There’s more that makes Maxine’s achievement still greater. This is as diverse a student and faculty community as one can imagine—international and multi everything. It is also a community that, unlike many seminaries associated with universities, has a large and still-growing role in the overall community. Maxine has embraced the notion of Drew as a uni-versity and encouraged her gang to open its doors to undergraduates and Caspersen students and to teach with faculty from the rest of Drew. On a material level, her tenure has been marked by her ability to raise funds and expand Seminary Hall. But for me, Maxine is the architect of something still more worthy—all that takes place inside that building.

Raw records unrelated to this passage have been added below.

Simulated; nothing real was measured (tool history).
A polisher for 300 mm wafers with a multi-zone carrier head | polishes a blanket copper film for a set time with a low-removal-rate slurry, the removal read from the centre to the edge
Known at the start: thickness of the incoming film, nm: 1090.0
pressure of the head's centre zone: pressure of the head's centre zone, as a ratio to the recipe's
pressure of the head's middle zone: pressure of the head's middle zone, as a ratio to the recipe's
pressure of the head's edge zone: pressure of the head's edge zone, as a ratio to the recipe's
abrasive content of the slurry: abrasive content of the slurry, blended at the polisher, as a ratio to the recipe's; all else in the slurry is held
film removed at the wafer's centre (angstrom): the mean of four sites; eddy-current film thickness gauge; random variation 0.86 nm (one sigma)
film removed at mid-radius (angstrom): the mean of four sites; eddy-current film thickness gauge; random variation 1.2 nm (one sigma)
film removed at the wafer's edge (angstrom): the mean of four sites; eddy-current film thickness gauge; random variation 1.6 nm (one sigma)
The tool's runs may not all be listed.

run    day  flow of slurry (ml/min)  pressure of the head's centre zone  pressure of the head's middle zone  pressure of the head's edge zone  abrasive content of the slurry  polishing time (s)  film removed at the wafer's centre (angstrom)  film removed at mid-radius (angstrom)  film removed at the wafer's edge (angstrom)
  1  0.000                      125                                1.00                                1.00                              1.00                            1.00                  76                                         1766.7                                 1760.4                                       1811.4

In fact, I urge Drewids to stop by Seminary Hall for a service. As you enter to the sounds of an African liberation hymn and live through an hour of meditation, personal speech and joyous music, your sense of the human potential for good will revive. Maxine is in all of this, as she is in the bookshelves that hold the prodigious publications of the professors, as she is in the continuing improvements of the academic programs and, most, as she is in the hearts of the students.
We are all a little fearful about what Drew will be without Maxine. But it is overpowered by something still greater: the legacy of human and divine love, a continuing breeze of energy and achievement and goodwill by which Dean Beach will remain vibrantly at Drew wherever she may be.